RANGERS have endured more false starts in recent years than the 100m dash for athletes of a nervous disposition. If professional football is the accountancy basketcase that allows clubs to go into liquidation and yet go on as before – and history shows us there have been various examples of such a practise throughout England and beyond – then the club from Ibrox have evidently not made the most of their resurrection.

If their vulnerability in the immediate post-2012 years left them open to opportunists and speculators who seemingly had their own rather than Rangers’ best interests at heart, then it was meant to be a fresh start once supporters of the club took over in March 2015.

There was, and can be, no doubt that the motivations of chairman Dave King and fellow directors such as Paul Murray and John Gilligan are well-intended and yet, two years on from their takeover, Rangers remain in a state of flux. Friday’s night loss to Inverness Caledonian Thistle laid bare the most galling of facts – this is a team currently no better than the other 10 Premiership sides battling it for the consolation prizes behind Celtic, and arguably worse than Aberdeen in second place.

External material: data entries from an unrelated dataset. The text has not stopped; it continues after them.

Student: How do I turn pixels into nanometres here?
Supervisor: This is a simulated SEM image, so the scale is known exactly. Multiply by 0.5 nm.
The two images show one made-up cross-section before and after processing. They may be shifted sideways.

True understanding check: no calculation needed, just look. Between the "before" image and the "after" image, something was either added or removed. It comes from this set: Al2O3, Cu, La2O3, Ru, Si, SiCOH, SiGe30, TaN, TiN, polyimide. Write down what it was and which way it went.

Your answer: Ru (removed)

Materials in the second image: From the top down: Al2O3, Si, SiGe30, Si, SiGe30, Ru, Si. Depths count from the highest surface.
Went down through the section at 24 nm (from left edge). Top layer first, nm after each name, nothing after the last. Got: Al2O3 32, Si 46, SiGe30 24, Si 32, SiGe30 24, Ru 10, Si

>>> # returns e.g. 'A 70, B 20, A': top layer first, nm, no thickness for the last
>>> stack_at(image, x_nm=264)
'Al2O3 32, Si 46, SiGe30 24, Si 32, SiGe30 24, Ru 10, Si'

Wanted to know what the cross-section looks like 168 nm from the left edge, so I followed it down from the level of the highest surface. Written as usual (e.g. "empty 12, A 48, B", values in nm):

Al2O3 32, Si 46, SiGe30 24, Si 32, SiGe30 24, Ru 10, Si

The historical comparisons with Celtic will endure but have no real bearing on current reality. Watching their great rivals from across the city move far away into the distance on their inexorable path to 10-in-a-row must sting but it ought not to be Rangers’ prime concern right now. Instead, the focus needs to be on putting the foundations in place for a more stable long-term future that may eventually lead to them challenging for domestic supremacy again at some point.

Right now there is a decent chance they will not finish second in the table, and a risk they could miss out on third. A fourth-place finish would mean them needing to either win the Scottish Cup – or hope that Celtic do – to ensure a return to European football. Again, though, making the first round of the Europa League qualifiers ought not to be Rangers’ priority when there is so much more needing fixed in the bigger picture.

They have no divine right, of course, to be the second biggest club in the country but the size of their fanbase and their budget mean they ought to be. Mark Warburton used to point to Leicester City as an example that the teams with the greatest finances do not always prosper, an argument that has come unstuck this season when the English champions’ performances have become more commensurate with their budget. What Leicester achieved last year appears increasingly like the exception that proves the rule.

First, there is a big decision to be made about what Rangers do for the remainder of this season. Friday night’s defeat in the Highlands will only add to the calls for a new manager to be put in place immediately for the rest of the season. Graeme Murty may well be the most articulate and well-mannered man ever to become a manager but he has been thrust, perhaps unwillingly, into a situation not of his own making. Squeaking past Championship side Morton in the Scottish Cup and then back-to-back away defeats to Dundee and Inverness suggest that, for whatever reason, the players are not responding to his promptings.

Replacing an interim manager with another caretaker boss, though, may not be the solution. Would any manager worth his salt agree to come in to take charge of just a dozen games? Barring someone on the brink of semi-retirement like, for example, Walter Smith, it is hard to imagine too many capable figures agreeing to such a brief stint. If the start went smoothly, how many would then willingly stand aside to allow a new man to sweep in?

Instead, Rangers need to continue their thorough search for a new director of football and head coach. Even if neither is in a position to start until the summer, the club must hope that simply by announcing their appointments – especially if they are of reputable pedigree – it will appease supporters and give under-performing players stimulus to raise their game. The hope, then, for the board will be that the team can limp through to the end of the campaign and finish in a relatively respectable placing.

The new director of football, though, will have his work cut out. With many of the first-team squad under contract beyond the summer, he must hope that he can either cut a number of deals to let them go, or that the his new head coach can inspire those players to attain fresh heights, similar to what Brendan Rodgers has managed this year at Celtic.

King and the rest of the board must also provide a sizeable but sustainable transfer budget, while an overhaul of the club’s youth academy must surely follow given no young player has been able to break his way into one of the weakest first teams in years. A visible and authoritative new chief executive would do no harm, too.

Rangers have endured trauma and turbulence like no other Scottish club over the past five years and more. They are approaching ground zero once again. This time they must get it right.